In the late spring of 1891, Arthur Titterton and Sarah Cobham married in a civil ceremony at Stockport. Their first child was born about 1894 and they named him Albert. When the 1901 Census was taken, the family was living at 16 Reddish Road and had grown with the additions of three year old Stanley and Doris, aged 1.
When war was declared in August 1914, it is thought that Albert was already a member of the territorial force, serving part-time with the Cheshire Yeomanry. He volunteered for overseas service and was given the service number of 1647. The Yeomanry was the cavalry of the Territorials but, in November 1915, it was turned into a dismounted unit and was sent on active service to Egypt. In March of 1917, it was merged with the Shropshire Yeomany and became the 10th Battalion of the KSLI.
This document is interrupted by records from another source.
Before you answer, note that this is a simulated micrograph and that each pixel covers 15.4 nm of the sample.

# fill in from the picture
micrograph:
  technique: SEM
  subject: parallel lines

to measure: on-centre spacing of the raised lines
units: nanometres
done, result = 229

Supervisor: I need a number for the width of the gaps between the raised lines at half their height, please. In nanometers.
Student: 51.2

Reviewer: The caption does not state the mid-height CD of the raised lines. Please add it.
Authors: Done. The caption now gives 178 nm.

For most of August 1918, the battalion was resting away from the front line but, on the 21st, it moved back into the trenches at St Floris (approximately 15 kilometres north of the French town of Bethune). The next day, orders were received at very short notice to move forward in conformity with a general advance of the British line, north of the Lys Canal. The advance by some other battalions became stalled and without any orders to the contrary, the Shropshires continued to move forward into what would prove to be a trap. The Regimental History records "Advancing through high standing corn the Battalion continued until within a few hundred yards of the concealed enemy, who met them with a devastating fire from carefully prepared positions. He then followed up his advantage with a determined counter-attack and severe hand-to-hand fighting took place. The Battalion was eventually forced back to its starting point. The enemy made no attempt to press home the counter-attack." Albert was one of 58 to be killed in the fighting. Another local man, Frank Grenville, also died.
After the War, when the War Graves Commission collated its casualty information, Arthur Titterton was living at 224 manchester Road, Stockport.